If your child is crawling (and she can do so as early as 6 months), odds are she's crawling all over the house. Set up a baby obstacle course. This is great for developing motor skills, and it's also quite fun for your child. Give your baby pillows to crawl over, boxes to crawl into and more. Keep it safe, but let your child explore and go a little wild.
Your child sees you go through your routine day after day. If there's something you do each day that your baby seems curious about, show him the ropes. If you're cooking, let him hold the bowl, bang it on the table and look at it. Show him what you would normally do with it. Soon, he'll be learning and having fun. Plus, talking to your baby as an adult can be a bonding experience. His mind will have to work to keep up, and that's a good thing.
You have probably already played a game or two of peek-a-boo with your baby. However, now that your baby is more mobile, you can take the game from room to room. Peek around walls or hide behind the refrigerator door. Your home is your funhouse, and your baby's mind will work overtime to figure out exactly where Mommy is.

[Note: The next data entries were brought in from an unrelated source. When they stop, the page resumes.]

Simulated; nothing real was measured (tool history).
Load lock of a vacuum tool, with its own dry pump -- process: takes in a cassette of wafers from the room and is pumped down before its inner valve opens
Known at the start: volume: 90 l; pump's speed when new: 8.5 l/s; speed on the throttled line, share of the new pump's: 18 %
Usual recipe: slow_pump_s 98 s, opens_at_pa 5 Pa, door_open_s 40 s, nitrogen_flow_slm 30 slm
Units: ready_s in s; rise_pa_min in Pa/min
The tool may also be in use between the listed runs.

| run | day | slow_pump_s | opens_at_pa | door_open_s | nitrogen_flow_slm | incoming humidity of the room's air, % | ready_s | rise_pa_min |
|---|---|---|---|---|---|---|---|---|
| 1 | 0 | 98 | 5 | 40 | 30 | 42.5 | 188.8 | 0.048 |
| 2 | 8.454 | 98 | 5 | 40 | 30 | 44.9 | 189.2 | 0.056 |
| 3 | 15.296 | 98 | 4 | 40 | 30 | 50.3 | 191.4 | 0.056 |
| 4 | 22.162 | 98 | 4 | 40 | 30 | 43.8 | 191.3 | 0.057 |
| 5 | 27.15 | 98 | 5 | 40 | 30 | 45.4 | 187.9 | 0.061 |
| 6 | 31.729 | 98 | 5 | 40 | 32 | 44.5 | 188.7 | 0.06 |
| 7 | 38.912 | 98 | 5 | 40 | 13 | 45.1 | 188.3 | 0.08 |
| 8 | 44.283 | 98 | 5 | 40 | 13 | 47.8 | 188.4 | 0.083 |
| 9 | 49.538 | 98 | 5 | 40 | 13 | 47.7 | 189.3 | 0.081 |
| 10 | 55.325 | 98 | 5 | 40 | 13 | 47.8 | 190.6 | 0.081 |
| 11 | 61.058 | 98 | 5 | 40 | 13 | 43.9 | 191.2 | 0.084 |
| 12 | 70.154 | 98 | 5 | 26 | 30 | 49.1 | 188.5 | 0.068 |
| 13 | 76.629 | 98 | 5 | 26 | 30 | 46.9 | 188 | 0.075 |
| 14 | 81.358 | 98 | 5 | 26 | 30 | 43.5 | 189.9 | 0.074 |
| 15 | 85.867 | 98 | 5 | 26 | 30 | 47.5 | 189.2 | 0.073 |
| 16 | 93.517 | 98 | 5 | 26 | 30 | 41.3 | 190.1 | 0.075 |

Your child can now pick up toys and arrange things in order -- if she chooses. Giving her building blocks will help her motor skills and categorization abilities. Separate the red, yellow, green and blue blocks into different piles and see how your baby reacts to their order. Then, show her how to build her world up, up, up!
By now, your baby is cooing at the sound of your voice. Make some silly noises and see how he reacts! Your child knows your voice and that you would never cause him any harm, so feel free to go wild with your sound choices. Chirp, slurp, caw and giggle. Babies love unique sounds.